Watched a beautiful little film recently titled For Ellen that made me cry more than any movie has in 20 years.

It stars Paul Dano, who played that irritating preacher kid Eli Sunday in There Will Be Blood and it’s the kind of role that makes you want to hug the actor.

For Ellen is written and directed by Korean-American filmmaker So Yong Kim and she tells the story of deadbeat dad Joby Taylor (Dano) who basically blackmails his ex-wife into letting him see his daughter for the first time.

Nothing much happens in the film; it is glacially paced but the subject matter drew me in for obvious reasons.

Joby is not a particularly sympathetic character but he just broke my heart. What was left of it was then obliterated by first-time child actress Shaylena Mandigo, playing six-year-old Ellen.
I can’t put it better than US film critic Roger Ebert who writes:

The centerpiece of the film is a simple and perfect scene in which [Joby is] allowed to spend two hours with Ellen. Played by non-professional Shaylena Mandigo, Ellen emerges as a clear-eyed, utterly serious, instinctively tactful little girl. Joby has given her a doll. She confides she already has it. They go to a mall to find a replacement, and then, in a food court, they have a conversation that is a model of perfection for such a scene.

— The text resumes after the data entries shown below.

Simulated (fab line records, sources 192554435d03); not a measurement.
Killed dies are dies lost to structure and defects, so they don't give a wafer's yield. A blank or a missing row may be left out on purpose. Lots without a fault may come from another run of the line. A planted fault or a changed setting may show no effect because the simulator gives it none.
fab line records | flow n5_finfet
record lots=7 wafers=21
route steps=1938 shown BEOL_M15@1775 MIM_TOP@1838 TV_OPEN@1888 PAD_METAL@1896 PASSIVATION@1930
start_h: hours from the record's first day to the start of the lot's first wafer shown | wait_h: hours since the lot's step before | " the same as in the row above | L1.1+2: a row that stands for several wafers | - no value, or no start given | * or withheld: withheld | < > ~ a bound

A curious thing becomes clear. Ellen becomes aware that Joby is not a “father” or even really an “adult.” He is like a child who is lost and sad. She says quiet and very understated words of comfort. How child actors do it, I cannot understand, but sometimes there is not an atom of falsity or self-consciousness in their performances.

For Ellen concludes in an unexpected way that seals Joby’s fear that he has no idea who he is, or where he wants to go. It doesn’t matter. He has been cut adrift from all roles and identities. He is a clueless void.

At one point Ellen asks Joby why he didn’t come to see her before now and he waffles on about his heavy metal band and a record deal and his desire to succeed as a musician.

“I wanted to make it so bad,” says Joby.

“Have you made it?” asks Ellen.

This interaction somewhat explains why Joby has not been present as a father, but it’s the final third of the movie that articulates why so many men cut all contact with their kids: It hurts too much.

I’m in no way defending dads who refuse to support their children or disappear from their lives, because it’s something I could or would never do.

But I understand the impulse. I know how lacerating a relationship measured in hours a week can be. It’s a scab ripped open every time you drop them off.

I get why some men would chose not to go there. It’s just easier. If you don’t see them, there’s nothing to miss, the memories will dull, they become an abstraction.

Interestingly, there’s not been a whole lot of study done on this subject.

In his 2004 report for the Australian Institute of Family Studies, Parent–Child Contact and Post-Separation Parenting Arrangements Bruce Smyth notes: “Not a great deal is known about paternal disengagement and its correlates. Indeed only a handful of studies has directly examined why many fathers lose contact with their children after divorce. None of these has been conducted in Australia.”

Smyth did however identify “nine key themes” for parents in the little or no contact groups:

(1) limited parenting skills;

(2) repartnering;

(3) relocation;

(4) fathers’ perceptions of being cut out;

(5) the psychology of disengagement;

(6) “the system” as a barrier to contact;

(7) the “shallowness” of sporadic contact;

(8) other forms of contact; and

(9) children’s adjustment.

Smyth quotes a 1994 study of British and Canadian “deadbeat dads” that found many men disengaged from their children for structural reasons as listed above (distance, repartnering) but also “psychological factors” including “grief, loss, role ambiguity, a sense of unfairness, concern about the potentially negative impact of divorce on children, the perception of becoming a ‘visitor’, and the ‘pain of visits – their brevity, artificiality, and superficiality’.”

“Unable to tolerate the idea of the loss of their children, but given little expectation for success and what many consider to be a highly adversarial means to try to prevent the loss (which they believe will seriously harm their children), they gradually disengage from their children’s lives.”

This research, notes Smyth, paints a picture of “Defeated Dads”, as opposed to “Deadbeat Dads”.

He goes on to quote a 1998 US study that concludes:

“Many of the fathers interviewed felt that everything about the divorce, especially anything concerning the way the children were raised, was completely out of their control … they were on the outside looking in.

“Many were extremely embittered that society demanded that they still assume the responsibilities of parenthood. As they saw it, society, the legal system, and their ex-wives had conspired to rip asunder their connection to their children … Overwhelmingly it was these disempowered, embittered, despairing fathers who were the ones who discontinued contact with and support of their children.

“In each case, something profound happened to them to make these formerly responsible fathers disengage. Their paternal urges were thwarted. They were somehow made to feel, either by the legal system or perhaps their ex-wives, that they had no real role to play in their children’s lives.
“A better, more accurate label for them might be ‘Driven Away Dads’.”

Now, there’s a headline you won’t see on the front page of a newspaper.